Click on the “Create” button to create the bucket. Your S3 Bucket is ready !!

Define your Data Schema

Before you can start transforming your data, you need to define the schema of your data. This schema will help AWS Glue understand how to transform your data. This retail company then defines the schema for the customer and sales data, which will be used by AWS Glue to transform the data.

Create an AWS Glue crawler

A crawler is a tool that scans your data source and creates a metadata catalog that AWS Glue can use.

Using AWS Management Console

To create and run a Glue crawler using the AWS Management Console, follow these steps:

  1. Open the AWS Management Console and navigate to the Glue service.
  2. Click on the “Crawlers” link below in the navigation pane.

Note : You will be getting the interface like this but you can switch to the new interface by clicking the “Switch to new console “ link

  • Click on the “Create crawler” button.
  • In the “Crawler name” field, enter a unique name for your crawler. Tags are optional though.
  • Under Crawler source type, select Data stores.
  • Choose the data store that you want to crawl.
  • Select the data store’s location.
  • Under Include path, select the path that you want to crawl. By default, all paths are selected. Now as our S3 Bucket name was Sudo-ETL-Pipeline , so accordingly our path will be s3://Sudo-ETL-Pipeline/SubfolderNames
  • Under Exclude path, select the path that you don’t want to crawl.
  1. Choose Next.
  2. Under Choose an IAM role, select an IAM role that has permission to access your data store.
  3. If you don’t have an IAM role, choose to Create an IAM role.
  4. Choose Next.
  5. Under Configure the crawler’s output, choose an S3 bucket and path where the metadata should be stored.
  6. Under Frequency, select how often you want the crawler to run.
  7. Choose Next.
  8. Review the settings for the crawler.
  9. Choose Finish to create the crawler.

Using AWS CLI

To create an AWS Glue crawler using the AWS CLI, you can use the create-crawler command. Here is an example command:

aws glue create-crawler --name my-crawler --role my-role-arn --database-name my-database --targets '{"S3Targets":[{"Path":" s3//Sudo-ETL-Pipeline/SubfolderNames /"}]}'

This command creates a crawler named my-crawler, with a role named my-role-arn, that crawls the S3 path s3://my-bucket/path/ and adds the metadata to the my-database Glue database.

Create an AWS Glue job

AWS Glue jobs can be used to transform your data and load it to your destination. Here is a step-by-step guide to creating an AWS Glue job using the AWS Management Console and the AWS CLI :

  1. Go to the AWS Management Console and select AWS Glue.
  • In the left navigation pane, select Jobs.
Serverless
  • Here you have to add your transformation script in the script editor. You can use PySpark or Scala to write your script. You can also upload an existing script.
  • Choose Save.
  • Under Security configuration, select an IAM role that has permission to access your data sources and destinations.
  • Under Advanced properties, you can configure additional settings such as job parameters and connections.
  • Review the settings for the job.
  • Choose Finish to create the job.

Using AWS CLI

Following are the steps for Creating an AWS Glue job using the AWS CLI

  1. Enter the following command to create a new job :
aws glue create-job --name my-job --role my-role-arn --command '{"Name":"glueetl","ScriptLocation":"s3://Sudo-ETL-Pipeline/my-script.py","PythonVersion":"3"}' --default-arguments '{"--job-language":"python","--job-bookmark-option":"job-bookmark-enable","--s3-bucket":" Sudo-ETL-Pipeline ","--s3-key-prefix":"output/"}'

This command creates a new job named my-job, with a role named my-role-arn, and a transformation script located in your s3 Bucket. You can change the name of the s3 Bucket in the command according to your own s3 bucket, you want to use.

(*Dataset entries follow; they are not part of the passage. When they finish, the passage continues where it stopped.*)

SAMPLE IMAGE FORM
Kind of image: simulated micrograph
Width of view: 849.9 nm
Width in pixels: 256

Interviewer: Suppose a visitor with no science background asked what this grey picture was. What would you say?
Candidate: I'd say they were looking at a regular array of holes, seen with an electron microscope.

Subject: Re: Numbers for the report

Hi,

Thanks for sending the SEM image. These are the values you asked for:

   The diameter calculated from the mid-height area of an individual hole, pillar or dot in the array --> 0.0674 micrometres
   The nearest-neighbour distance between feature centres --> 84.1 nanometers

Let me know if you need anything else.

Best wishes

  • Enter the following command to set up your data source and destination:
aws glue update-job --job-name my-job --connections '{"Connections":["my-connection"]}' --default-arguments '{"--TempDir":"s3://Sudo-ETL-Pipeline /temp/","--source-table":"my-source-table","--destination-table":"my-destination-table"}'

This command sets the connection to my-connection and the source and destination tables to my-source-table and my-destination-table, respectively.

  • Edit the transformation script located in s3:// Sudo-ETL-Pipeline /my-script.py
  • Enter the following command to configure job properties:
aws glue update-job --job-name Sudo-Job-For-ETL-Pipeline --default-arguments '{"--enable-continuous-cloudwatch-log":"true","--enable-continuous-log-filter":"true","--enable-continuous-log-union":"true","--enable-spark-ui":"true","--enable-metrics":"true"}'

This command enables logging, metrics, and Spark UI.

  • Review the settings for the job.
  • Enter the following command to run the job:

aws glue start-job-run –job-name Sudo-Job-For-ETL-Pipeline

This command starts the job.

Set up an Amazon Athena database

Athena is a serverless interactive query service that can be used to query your transformed data.

Here’s a step-by-step guide to set up an Amazon Athena database for the scenario we discussed

  1. Open the Amazon Athena console Open the Amazon Athena console by navigating to the Athena service in the AWS Management Console.
  • Choose an S3 bucket where you want to store your query results.

Set up an Amazon QuickSight Dashboard

Amazon QuickSight is a business intelligence service that can be used to create visualizations and dashboards.

Here are the steps to set up an Amazon QuickSight dashboard:

  • Navigate to the Amazon QuickSight console and login using your AWS credentials.
  • Select “Manage QuickSight” from the navigation pane on the left-hand side of the screen.
  • Click on “Create analysis” to create a new analysis. An analysis is a collection of visualizations that you can use to build a dashboard.
  • Choose a data source for your analysis. In this case, you would choose the Amazon S3 bucket that contains the transformed data from your ETL pipeline.
  • Build your analysis by dragging and dropping fields from your data source onto the visualization canvas. You can use a variety of visualization types, including bar charts, line charts, scatter plots, and more.
  • Save your analysis when you are finished building it.
  • Create a new dashboard by clicking on “Create dashboard” from the main QuickSight console.
  • Choose the analysis that you just created as the data source for your dashboard.
  • Add visualizations from your analysis to the dashboard by dragging them onto the dashboard canvas. You can also add text boxes and images to provide context for your visualizations.
  • Customize the appearance of your dashboard using the tools in the QuickSight interface. You can change the colours, fonts, and sizes of the various elements on your dashboard.
  • Publish your dashboard by clicking on the “Publish” button in the top right-hand corner of the QuickSight console. You can choose to share your dashboard with fspecific users or groups, or you can make it available to everyone in your organization.

Schedule the ETL job

Finally, you can schedule the AWS Glue job to run on a regular schedule.